Avantis U.S. Small Cap Value ETF (AVUV)
The Avantis U.S. Small Cap Value ETF (AVUV) holds shares in small American companies — typically those outside the S&P 500 — that trade at low prices relative to their earnings, book value, and sales. It is not a fund for investors who want to own the market or for those chasing the next mega-cap growth sensation. Instead, it is designed for investors comfortable with volatility and convinced that small, cheap stocks represent the best long-term opportunity in the market.
What exactly is a small-cap stock?
Small-cap stocks are companies with market capitalizations (share price times shares outstanding) roughly between $300 million and $2 billion. They are larger than micro-caps, which are tiny, but much smaller than the mega-cap titans like Apple, Microsoft, or Nvidia. Because they are small, they are less widely followed by analysts, trade in lower volumes than large-cap stocks, and move around more dramatically in response to news. A small-cap can double in a year or lose half its value just as quickly, sometimes on the same piece of company news that would barely move a large-cap stock. That volatility is the price small-cap investors pay for the potential of owning tomorrow’s next big company.
Why does AVUV add a value screen to an already niche category?
Buying small-cap stocks alone is speculation on company growth. Adding a value filter means AVUV is not just buying small; it is buying small and cheap. American Century’s process selects small-cap companies trading at discounts to their earnings, assets, and sales. The logic is that a small company trading cheaply is less risky than a small company trading expensively — the cheap one has a margin of safety if its business disappoints, while the expensive one leaves no room for error.

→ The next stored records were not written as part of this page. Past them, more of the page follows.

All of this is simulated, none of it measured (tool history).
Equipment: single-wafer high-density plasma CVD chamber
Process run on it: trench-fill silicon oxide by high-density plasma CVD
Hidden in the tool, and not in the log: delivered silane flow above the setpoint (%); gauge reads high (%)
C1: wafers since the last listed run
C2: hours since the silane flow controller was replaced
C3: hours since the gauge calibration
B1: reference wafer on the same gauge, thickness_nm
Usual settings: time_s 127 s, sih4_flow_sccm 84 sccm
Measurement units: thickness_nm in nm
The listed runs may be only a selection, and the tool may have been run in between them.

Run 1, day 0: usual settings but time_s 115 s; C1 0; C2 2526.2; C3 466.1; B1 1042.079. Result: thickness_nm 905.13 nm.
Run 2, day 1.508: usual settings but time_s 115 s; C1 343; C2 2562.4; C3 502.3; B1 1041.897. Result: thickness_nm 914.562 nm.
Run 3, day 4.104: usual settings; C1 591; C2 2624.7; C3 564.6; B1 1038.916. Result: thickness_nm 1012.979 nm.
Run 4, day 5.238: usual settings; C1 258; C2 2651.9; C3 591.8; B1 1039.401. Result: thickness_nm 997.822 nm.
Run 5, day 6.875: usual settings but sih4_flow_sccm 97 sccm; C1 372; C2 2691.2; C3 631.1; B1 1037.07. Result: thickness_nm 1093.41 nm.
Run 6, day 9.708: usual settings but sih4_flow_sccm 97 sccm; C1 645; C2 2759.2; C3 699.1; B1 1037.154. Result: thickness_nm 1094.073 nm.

Historically, small-cap stocks have beaten large caps over long stretches, and small-cap value stocks have beaten small-cap growth. But that edge is neither guaranteed nor consistent. There are long periods when small stocks are dogs, and there are years when AVUV delivers its worst performance because growth investors are bidding up unprofitable small tech companies and ignoring the cheap industrials and materials companies AVUV holds.
What does AVUV actually hold?
AVUV owns roughly 1,000 small U.S. companies across all sectors — industrials, financials, energy, healthcare, materials, and everything else. The largest positions are still small enough that a single company rarely exceeds 2% of the fund. A typical AVUV holding might be a regional bank with $50 billion in assets, a specialty manufacturer generating $500 million in annual revenue, or a retail chain operating in a few states rather than nationwide.
The fund’s diversity across sectors is genuine. AVUV might hold coal mining companies, regional homebuilders, community banks, insurance brokers, and manufacturers — the kinds of businesses that big institutional investors ignore but that have steady cash flow and earnings available at cheap prices. This sector diversity means AVUV does not live and die by technology or any single industry.
How much does it cost to own AVUV?
The fund’s expense ratio is approximately 0.25% per year, reflecting the cost of the value-screening analysis, portfolio rebalancing, and trading the hundreds of small positions. This is cheap compared to hiring an active stock picker but is slightly higher than the most passive index funds. The fund trades on NASDAQ with modest but adequate liquidity — daily volume is steady, though not at the levels that mega-cap funds command. For most investors, buying and selling AVUV is still straightforward, though the bid-ask spread may be slightly wider than it would be for an S&P 500 ETF.
What risks come with small-cap value investing?
Small companies are vulnerable to economic downturns in ways that large, diversified companies are not. When a recession hits, small-cap stocks often fall much harder than large-cap stocks because small companies have less financial cushion. Small-cap value stocks can fall even harder if the recession reveals that the cheap valuations reflected real problems the market saw coming.
The value tilt adds another risk: if small-cap growth stocks outperform for an extended period, AVUV’s lack of exposure to those winners will hurt performance. The fund can underperform for years while the market favors unprofitable tech startups over profitable but unglamorous small-cap manufacturers. There is also the risk of illiquidity — some of AVUV’s smallest holdings may trade so infrequently that building or unwinding a position happens at prices worse than the daily close.
Who benefits from AVUV?
AVUV suits investors with long time horizons, high risk tolerance, and conviction that small, cheap stocks represent real value. It works well as a satellite holding in a portfolio already anchored by large-cap stocks and bonds. It appeals to those skeptical that big tech will outperform forever and willing to wait for mean reversion. It does not suit conservative investors, those who need stable returns in the near term, or anyone who would panic and sell if the fund fell 30% in a year — which is entirely possible.
How to research AVUV
Start with the fund’s prospectus and quarterly fact sheet from American Century, which list the largest holdings and detail the value methodology. Compare AVUV’s performance against the Russell 2000 Value Index, the standard small-cap value benchmark, to see whether the factor approach is actually helping. Track the fund’s average valuations — price-to-earnings, price-to-book — over time to understand how extreme its value tilt has become. During years when the fund underperforms, understanding whether that underperformance is due to small caps being out of favour or to a failure of the value strategy is the key question. And remember: AVUV is volatile by design and not meant to be a core holding alongside stable investments alone.